By the time the final 15 minutes rolled by, the Giants burst through Sydney’s figurative dam wall. GWS entered their attacking zone 18 times, and kicked seven of the last eight scores, to get home by 42 points. For a team that had lost two games by a combined 11 points – one of those losses coming after the siren, too – and that had outgunned all that came before them, it was a heavy defeat.

The Giants’ victory against the Swans was inevitable, yes, but the manner was a surprise. We really shouldn’t let ourselves be surprised at what the Giants can do anymore.

Another fantabulous round awaits
We’re headed for the first of three bye rounds this weekend, but through luck, the dark arts or some combination of these, seven of the top eight sides will be suiting up. Friday night’s North vs Hawks match-up will set the tone, before the stars and scrubs of Geelong collide with the polar opposites of the Western Bulldogs on Saturday night.
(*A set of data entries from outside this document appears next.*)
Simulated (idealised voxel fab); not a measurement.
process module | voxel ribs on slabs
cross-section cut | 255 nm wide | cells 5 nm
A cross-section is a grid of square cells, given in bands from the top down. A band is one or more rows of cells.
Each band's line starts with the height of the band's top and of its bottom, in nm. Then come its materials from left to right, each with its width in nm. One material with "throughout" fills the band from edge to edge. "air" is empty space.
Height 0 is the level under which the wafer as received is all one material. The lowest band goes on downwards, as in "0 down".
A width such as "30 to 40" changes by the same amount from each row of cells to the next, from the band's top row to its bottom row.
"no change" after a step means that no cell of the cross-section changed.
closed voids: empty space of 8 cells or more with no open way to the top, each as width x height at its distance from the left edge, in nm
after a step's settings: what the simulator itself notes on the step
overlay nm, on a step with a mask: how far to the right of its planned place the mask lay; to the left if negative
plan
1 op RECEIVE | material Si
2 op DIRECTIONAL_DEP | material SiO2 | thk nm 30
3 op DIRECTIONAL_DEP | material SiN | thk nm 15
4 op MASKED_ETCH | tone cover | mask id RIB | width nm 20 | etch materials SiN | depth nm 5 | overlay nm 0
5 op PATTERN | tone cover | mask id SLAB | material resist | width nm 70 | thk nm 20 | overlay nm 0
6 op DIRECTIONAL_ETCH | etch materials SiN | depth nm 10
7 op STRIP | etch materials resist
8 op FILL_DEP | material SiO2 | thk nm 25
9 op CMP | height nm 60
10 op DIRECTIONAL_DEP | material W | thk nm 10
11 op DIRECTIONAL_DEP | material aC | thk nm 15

Sunday twilight, between the Dons and Giants, might struggle to draw 10,000 fans through the turnstiles, and could be the first time in history the AFL employs the open roof as an equalisation measure. Still, I can’t wait to see what a team full of pacey, precise runners can do against a team of witches hats; the line is set at near enough to 12 goals, which won’t be enough.

As Cam Rose said yesterday, this is the most thrilling season in recent memory, and long may it continue.